Anyone who’s ever stepped inside Google Analytics knows there’s a lot there. A LOT. While it’s undoubtedly a great resource for any business or nonprofit operating a website, the sheer volume of data—and the many different ways to look at the data—can be overwhelming.
In today’s post, we aim to make the great wide world of website analytics a little less imposing by sharing some key data points you should be looking at. We’ll also provide some quick insight into what you can do with that data.
Are You Getting Your Google Analytics?
For those who don’t know, Google Analytics is the top website statistics tracking service. This tool is free and it provides a ton of statistics about traffic, sources, conversions and more related to your website. Here’s more info from Google on how to start using Analytics.
Five Website Analytics You Should Be Tracking Regularly
With all the data available, how can you whittle it down to the numbers that are most meaningful and useful to your organization? Here are the top website analytics you should be tracking:
1. Page views
Where are visitors going? What are they most interested in? This is the most important thing you need to know about your website. From an organizational perspective, this data can tell you what aspect of your business people are gravitating toward. You can use that insight to influence the focus of your marketing—maybe even your branding.
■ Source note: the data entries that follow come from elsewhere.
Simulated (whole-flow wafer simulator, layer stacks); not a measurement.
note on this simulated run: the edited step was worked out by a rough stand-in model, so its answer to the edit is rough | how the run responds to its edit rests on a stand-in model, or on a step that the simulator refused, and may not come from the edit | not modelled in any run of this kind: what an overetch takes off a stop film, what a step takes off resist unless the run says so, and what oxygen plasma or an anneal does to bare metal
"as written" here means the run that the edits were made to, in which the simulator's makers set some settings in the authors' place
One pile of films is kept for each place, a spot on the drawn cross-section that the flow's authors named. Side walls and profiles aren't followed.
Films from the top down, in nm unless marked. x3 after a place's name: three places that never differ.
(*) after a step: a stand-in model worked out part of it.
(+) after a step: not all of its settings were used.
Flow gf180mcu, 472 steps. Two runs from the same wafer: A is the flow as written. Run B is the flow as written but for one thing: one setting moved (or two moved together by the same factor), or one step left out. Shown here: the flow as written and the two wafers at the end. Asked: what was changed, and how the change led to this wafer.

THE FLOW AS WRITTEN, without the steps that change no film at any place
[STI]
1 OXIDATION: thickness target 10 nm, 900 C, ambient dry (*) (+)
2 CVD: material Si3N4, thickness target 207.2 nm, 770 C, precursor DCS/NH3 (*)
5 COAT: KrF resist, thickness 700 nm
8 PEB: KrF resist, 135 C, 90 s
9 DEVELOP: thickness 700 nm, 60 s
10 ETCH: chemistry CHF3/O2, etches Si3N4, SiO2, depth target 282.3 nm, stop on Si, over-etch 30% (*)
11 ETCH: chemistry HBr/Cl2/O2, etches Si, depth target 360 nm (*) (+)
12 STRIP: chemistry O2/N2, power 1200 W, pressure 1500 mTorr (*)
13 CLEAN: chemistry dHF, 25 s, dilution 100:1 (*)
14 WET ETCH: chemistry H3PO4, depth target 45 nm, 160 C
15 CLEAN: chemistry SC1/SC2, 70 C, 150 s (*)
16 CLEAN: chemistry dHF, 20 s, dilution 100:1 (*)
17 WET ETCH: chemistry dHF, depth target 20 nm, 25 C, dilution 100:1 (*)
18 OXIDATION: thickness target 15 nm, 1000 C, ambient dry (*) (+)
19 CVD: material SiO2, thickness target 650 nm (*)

For companies publishing regular on-site content, knowing which posts are drawing the most views is also incredibly valuable. You can use data from your blog to figure out what topics people are most interested in and fuel future blog post creation.
2. Search engine keywords
This data was a lot more telling when Google was still making organic search results public (you can still get keyword data if you use Google AdWords). Nonetheless, knowing the keywords people are typing in on search engines to get to your site is hugely valuable.
You can use this information to tweak your site for SEO optimization and/or create blog content to capitalize on your keyword success.
3. Referrers (including social sites)
Beyond search engines and direct URL entries, how are your visitors finding you? Is it through social media, link shares, or other thought leaders linking to your posts and pages? Seeing your key sources of traffic can help you take action to get more referrals in the future.
For example, if you see a growing number of visitors are coming from Twitter, it may be time to crank up your Twitter strategy. Or if a particular blogger keeps sending traffic your way, maybe it’s time to reach out and develop a content-sharing partnership.
4. Month-over-month traffic
Are you steadily increasing the number of visits to your site? Weekly and daily traffic can dip and spike for a number of different reasons, but monthly traffic is a more stable metric.
You can use month-over-month traffic data to track growth (or decline). It can also help raise a red flag to any extreme fluctuations. See a strong monthly increase or decrease in traffic and you’ll want to find out why.
5. New vs. returning visitors
Are people just stopping in or are they coming back time and time again? These numbers are notable because the aim is to increase the returns as much as possible. Getting people in the door is good, but bringing them back again is better.
Returning visitors have an increased level of engagement and brand awareness. They are interested in something you have to offer—whether that’s published content or a product or service. This is an often-overlooked but often very telling analytic.
Three Other Analytics You May Want to Keep An Eye On…
6. Mobile traffic
How can mobile traffic website data be useful to you? Well, it shows you how people are interacting with your site. Viewing a website on a 15-inch computer screen vs. a 3-inch smartphone screen significantly changes the experience.
If 75% of your yearly visitors are viewing your site on smartphones, you may want to optimize your site for mobile first and desktop second. That can mean anything from presenting your menu and visuals differently to changing how you integrate and display calls to action.
7. Geographic location
Knowing where your visitors are coming from can be relevant if you are aiming to develop a strong local presence or you’re looking to reach and connect with people in specific areas.
You can also pick up on trends with potential marketing and advertising opportunities—like if you find 68% of your traffic is coming from people on the west coast of the United States.
8. Browser usage
There was a time when Internet Explorer was by far the dominant browser. Those days are gone. While IE is still the most common browser, Chrome, Firefox and Safari now also take up a substantial piece of the browser usage pie.
Websites can look different on different browsers. So knowing what browsers your visitors are coming from can be useful. If you find out 90% of your visitors are from people using Chrome, you’ll want to make sure all your pages look and work their best on that browser.